Pascal Costanza wrote:

Adrian Hey wrote:

I've been using statically typed FPL's for a
good few years now, and I can only think of one occasion where I had
"good" code rejected by the type checker (and even then the work around
was trivial). All other occasions it was telling me my programs were
broken (and where they were broken), without me having to test it.

This is good thing.
Maybe you haven't written the kind of programs yet that a static type
system can't handle.

Your right, I haven't. I would say the overwhelming majority of programs
"out there" fall into this category. I am aware that some situations are
difficult to handle in a statically typed language. An obvious example
in Haskell would be trying to type a function which interpreted strings
representing arbitrary haskell expressions and returned their value..

eval :: String -> ??

If this situation is to be dealt with at all, some kind of dynamic
type system seems necessary. I don't think anybody is denying that
(certainly not me).

As for dynamics, I don't think anybody would deny the usefulness of a
dynamic type system as a *supplement to* the static type system.

I don't deny that static type systems can be a useful supplement to a
dynamic type system in certain contexts.

I don't think anybody who read your posts would get that impression :-)
There is an important class of programs - those that can reason about
themselves and can change themselves at runtime - that cannot be
statically checked.
Yes indeed. Even your common or garden OS falls into this category I
think, but that doesn't mean you can't statically type check individual
fragments of code (programs) that run under that OS. It just means
you can't statically type check the entire system (OS + application
programs).
Your claim implies that such code should not be written,
What claim? I guess you mean the one about dynamic typing being a
useful supplement to, but not a substitute for, static typing.

If so, I don't think it implies that at all.
at least not "most of the time" (whatever that means).
Dunno who you're quoting there, but it isn't me.
Why? Maybe I am missing an important insight about such programs
that you have.

Possibly, but it seems more likely that you are simply misrepresenting
what I (and others) have written in order to create a straw man to demolish.

Regards
--
Adrian Hey

Dirk Thierbach wrote:

Pascal Costanza <co******@web.de> wrote:

I have given reasons when not to use a static type system in this
thread.

Nobody forces you to use a static type system. Languages, with their
associated type systems, are *tools*, and not religions. You use
what is best for the job.

_exactly!_

That's all I have been trying to say in this whole thread.

Marshall Spight asked
http://groups.google.com/groups?selm...38%40sccrnsc01
why one would not want to use a static type system, and I have tried to
give some reasons.

I am not trying to force anyone to use a dynamically checked language. I
am not even trying to convince anyone. I am just trying to say that
someone might have very good reasons if they didn't want to use a static
type system.

Please take a look at the Smalltalk MOP or the CLOS MOP and tell
me what a static type system should look like for these languages!

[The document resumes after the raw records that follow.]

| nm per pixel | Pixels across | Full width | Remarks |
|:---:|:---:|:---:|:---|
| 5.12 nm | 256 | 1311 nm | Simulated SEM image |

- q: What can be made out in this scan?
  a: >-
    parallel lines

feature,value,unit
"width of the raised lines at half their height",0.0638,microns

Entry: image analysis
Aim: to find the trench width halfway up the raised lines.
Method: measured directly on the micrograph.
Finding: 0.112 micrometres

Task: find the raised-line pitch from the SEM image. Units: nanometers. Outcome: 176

You cannot take an arbitrary language and attach a good static type
system to it. Type inference will be much to difficult, for example.
There's a fine balance between language design and a good type system
that works well with it.

Right. As I said before, you need to reduce the expressive power of the
language.
If you want to use Smalltalk or CLOS with dynamic typing and unit
tests, use them. If you want to use Haskell or OCaml with static typing
and type inference, use them. None is really "better" than the other.
Both have their advantages and disadvantages. But don't dismiss
one of them just because you don't know better.

dito

Thank you for rephrasing this in a probably better understandable way.

Pascal

Matthias Blume <fi**@my.address.elsewhere> writes:

In fact, you should never need to "solve the halting problem" in order
to statically check you program. After all, the programmer *already
has a proof* in her mind when she writes the code! All that's needed
(:-) is for her to provide enough hints as to what that proof is so
that the compiler can verify it. (The smiley is there because, as we
are all poinfully aware of, this is much easier said than done.)

I'm having trouble proving that MYSTERY returns T for lists of finite
length. I an idea that it would but now I'm not sure. Can the
compiler verify it?

(defun kernel (s i)
(list (not (car s))
(if (car s)
(cadr s)
(cons i (cadr s)))
(cons 'y (cons i (cons 'z (caddr s))))))

(defconstant k0 '(t () (x)))

(defun mystery (list)
(let ((result (reduce #'kernel list :initial-value k0)))
(cond ((null (cadr result)))
((car result) (mystery (cadr result)))
(t (mystery (caddr result))))))

Andreas Rossberg wrote:

Pascal Costanza wrote:

My copy,

http://research.microsoft.com/Users/...Systems.A4.pdf

on page 3 defines safety as orthogonal to typing in the way Matthias
suggested.

Yes, but it says dynamically typed vs statically typed where Matthias
says untyped vs typed.

Huh? On page 2 Cardelli defines typed vs. untyped. Table 1 on page 5
clearly identifies Lisp as an untyped (but safe) language. He also
speaks of statical vs. dynamical _checking_ wrt safety, but where do you
find a definition of dynamic typing?

Hmm, maybe I was wrong. I will need to check that again - it was some
time ago that I have read the paper. Oh dear, I am getting old. ;)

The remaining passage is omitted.